Manual

The following sections briefly describe how to run PDB2SEQ from the command- line, the required input and the produced output files.

Introduction

PDB2SEQ extracts residue sequences from atomic coordinate files in .pdb or .cif format and writes them as residue sequence data (.seq) FASTA format.

A specific model and chain from the input file may be selected with the --model and --chain selectors.

Note: many tools exist to convert atomic models to residue sequences. Different parsers may handle edge cases such as insertion codes, duplicated residue identifiers, missing residues, or dummy residues inserted into models by ATSAS modelling applications, differently.

PDB2SEQ applies the same residue interpretation rules that are used internally by other ATSAS applications operating on atomic models. Using PDB2SEQ therefore ensures that the generated sequence is consistent with how ATSAS interprets the corresponding model.

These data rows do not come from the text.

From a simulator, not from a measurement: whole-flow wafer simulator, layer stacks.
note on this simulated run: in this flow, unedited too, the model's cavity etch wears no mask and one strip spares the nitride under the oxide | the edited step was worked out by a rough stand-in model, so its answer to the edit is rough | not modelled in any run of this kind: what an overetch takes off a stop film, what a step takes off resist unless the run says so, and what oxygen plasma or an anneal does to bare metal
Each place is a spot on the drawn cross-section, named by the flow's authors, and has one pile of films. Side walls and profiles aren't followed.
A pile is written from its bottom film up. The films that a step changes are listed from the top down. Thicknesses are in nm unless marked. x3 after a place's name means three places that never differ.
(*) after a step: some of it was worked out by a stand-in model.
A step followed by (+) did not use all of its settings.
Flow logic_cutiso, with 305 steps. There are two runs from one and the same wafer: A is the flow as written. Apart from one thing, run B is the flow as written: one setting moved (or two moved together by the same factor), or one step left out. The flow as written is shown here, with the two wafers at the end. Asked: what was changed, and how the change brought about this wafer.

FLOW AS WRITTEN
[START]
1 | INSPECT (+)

Mixing sequences generated by external tools with ATSAS applications operating on atomic models may otherwise lead to subtle mismatches or unintended inconsistencies.

Running pdb2seq

Usage:

$ pdb2seq [OPTIONS] [MODEL]

OPTIONS known by PDB2SEQ are described in the next section, the required argument MODEL in the section on input files.

Command-line arguments and options

PDB2SEQ requires the following command line arguments:

Argument	Description
MODEL	Exactly one atomic model file in .pdb or .cif format.

PDB2SEQ accepts absolute as well as relative paths to the atomic coordinate MODEL in .pdb or .cif format. Instead of a file name, the argument may be given as ‘-‘ to read data from stdin. Input format on stdin is assumed to be .pdb for historic reasons.

PDB2SEQ recognizes the following command-line options:

Short option	Long option	Description
	--chain <LETTER>	Select one chain from a file with multiple chains (single letter).
	--model <ID>	Select one model from a file with multiple models.
-o	--output <FILE>	Write output to FILE instead of stdout.
-v	--version	Print version information and exit.
-h	--help	Print a summary of arguments, options, and exit.

Runtime output

PDB2SEQ writes the resulting sequences to stdout or to the file specified by --output.

pdb2seq input files

PDB2SEQ accepts atomic coordinate data in atomic model or dummy atom model (.pdb) or atomic model or dummy atom model (.cif) format.

Use --chain to restrict output to a single chain ID and --model to restrict output to a single model. If no --model or --chain is specified, all models are converted.

pdb2seq output files

PDB2SEQ outputs sequences in residue sequence data (.seq) format (FASTA). By default, output is written to stdout; use --output to save to a file.

Examples

Extract sequences for all chains in the input model:

$ pdb2seq 6lyz.pdb > 6lyz.seq

Select chain A and write the sequence to a file:

$ pdb2seq --chain A --output chainA.seq 6lyz.cif

Select a specific model from an ensemble:

$ pdb2seq --model 2 6lyz.pdb